President to Meet With Unions Regarding the Health Tax

Amid indications from President Obama that he wants the House to adopt the Senate’s health tax, we learn that he will meet with labor to discuss their concerns about the tax’s effect on middle-class American workers. Sam Stein reports in The Huffington Post that the President “is planning to meet with union leaders in the next few days in order to address their opposition” to the tax.

The President is expected to meet with the leaders in a group setting, reports Stein, and sources report he is not going to pressure them. “It was stressed that the gathering would not be an attempt by the administration to strong-arm unions into dropping their objections,” writes Stein, “but rather an opportunity to hash out some of the disagreements that they have with the proposal.”

We are a big fan of Sam Stein’s reporting around here, which is why we hope he’ll stop repeating conventional wisdom like this: “The proposal (is) believed to be extremely important in getting health care costs under control.” That notion has been challenged by more than nineteen studies and papers released in recent weeks. The nation’s leading health economist was quoted in yesterday’s Washington Post saying the idea is “nonsense.”

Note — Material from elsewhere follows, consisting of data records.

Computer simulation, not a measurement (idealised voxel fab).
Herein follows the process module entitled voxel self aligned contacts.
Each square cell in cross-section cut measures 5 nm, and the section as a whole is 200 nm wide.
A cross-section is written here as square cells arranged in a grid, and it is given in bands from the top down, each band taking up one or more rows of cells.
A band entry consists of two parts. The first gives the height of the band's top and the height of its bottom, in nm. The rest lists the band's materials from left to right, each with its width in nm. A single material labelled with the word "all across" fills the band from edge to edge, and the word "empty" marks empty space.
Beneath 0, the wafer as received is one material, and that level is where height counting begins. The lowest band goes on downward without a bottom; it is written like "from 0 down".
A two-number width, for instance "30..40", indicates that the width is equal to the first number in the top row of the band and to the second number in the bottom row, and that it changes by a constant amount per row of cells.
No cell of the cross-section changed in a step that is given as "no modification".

And, while this is not Sam’s fault, he uses the “Cadillac tax” misnomer in the headline. He has to, of course, since the tax has come to be known by that name. But it’s a deeply misleading phrase, as false and manipulative as “death tax.” Hope we can get it replaced with something more accurate – like “tax which randomly selects middle-class employees and costs them more money while reducing access to health care.” Think it’ll catch on?